Example of multivalued function that attains maximum when values form evenly spaced vector I have four variables $x,y,z,w$, such that $x\ge1,w\le7, x\le y\le z\le w$.
I need to find a function that attains maximum when $x,y,z,w$ are evenly spaced on $[1,7]$, i.e. $(x,y,z,w)=\left(1,3,5,7\right)$ and minimum when all variables are equal.
$(4-(y-x))^2+(4-(z-x))^2+(4-(z-y))^2+(4-(w-x))^2+(4-(w-y))^2+(4-(w-z))^2$ is an example of such function, but depending on values $4-(y-x)$ can be either positive or negative. I need it to be either positive or negative.
Perhaps, somebody knows other examples of such functions or relevant literature.
Thank you in advance.
 A: Consider the variables $(u_1, \dots, u_4) = (x+1, y-x, z-y, w-z)$. These are nonnegative and the maximum should be attained when they are equal. 
There are lots of such functions of $u$, for example
$$\sum_{1\le i<j\le 4} (u_i-u_j)^2$$
or more generally
$$\sum_{1\le i<j\le 4} f(u_i-u_j)$$
for any $f$ that is minimized at $0$. 
There are symmetrization theorems that show that certain quantities are maximized by equally spaced parameters; chapter 4 of this survey is one source of them. 
A: Let $\,g\,$ be a strictly concave and strictly increasing function on $\,[\,0,6\,]\,$ such that $\,g(0)=0\,$.
Define $\,f : \left\{\, (x,y,z,w) \in [\,1,7\,]^4 \;\mid\; x \le y \le z \le w \,\right\} \to \mathbb{R}\,$ as: $$\,f(x,y,z,w) \;=\; g(y-x)+g(z-y)+g(w-z)$$


*

*$f$ is non-negative since so is $g\,$.

*$f(x,y,z,w) \gt 0$ if at least two consecutive variables are unequal since the respective $\,g(\cdot)\,$ term is strictly positive in that case, so $f(x,y,z,w)=0 \;\iff\; x=y=z=w\,$ i.e. the minimum of $\,0\,$ is attained when all variables are equal.

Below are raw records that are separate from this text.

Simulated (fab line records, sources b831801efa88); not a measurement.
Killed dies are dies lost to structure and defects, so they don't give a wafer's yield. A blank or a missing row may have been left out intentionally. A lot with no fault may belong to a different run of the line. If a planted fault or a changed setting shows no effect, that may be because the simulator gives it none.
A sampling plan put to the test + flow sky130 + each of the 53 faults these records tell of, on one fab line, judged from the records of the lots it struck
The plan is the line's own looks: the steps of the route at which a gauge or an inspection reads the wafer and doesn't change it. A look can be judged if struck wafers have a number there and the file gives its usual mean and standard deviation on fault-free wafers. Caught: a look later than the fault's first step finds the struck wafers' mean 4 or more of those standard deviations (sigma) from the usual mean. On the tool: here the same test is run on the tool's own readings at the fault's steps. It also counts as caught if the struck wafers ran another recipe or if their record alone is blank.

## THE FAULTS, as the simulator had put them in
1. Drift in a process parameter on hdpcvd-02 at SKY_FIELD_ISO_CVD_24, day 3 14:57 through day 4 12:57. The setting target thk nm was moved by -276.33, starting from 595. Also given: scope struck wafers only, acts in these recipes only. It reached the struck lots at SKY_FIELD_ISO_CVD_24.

*It follows from Jensen's inequality that the maximum is attained when $y-x=z-y=w-z$ and it follows from monotonicity that it happens when $x=1,w=7$ i.e. at $\,(1,3,5,7)\,$:
$$\require{cancel}
\begin{align}
\displaystyle f(x,y,z,w) \;&=\; g(y-x)+g(z-y)+g(w-z) \\[5px]
 &\le\; 3 \cdot g\left(\frac{(\cancel{y}-x)+(\bcancel{z}-\cancel{y})+(w-\bcancel{z})}{3}\right) \;=\; 3 \cdot g\left(\frac{w-x}{3}\right) \\[5px]
 &\le 3 \cdot g\left(\frac{7-1}{3}\right) = 3\cdot g(2)
\end{align}
$$
An example could be $\,g(x) =\ln(1+x)\,$, but any $\,g\,$ satisfying the given conditions would work.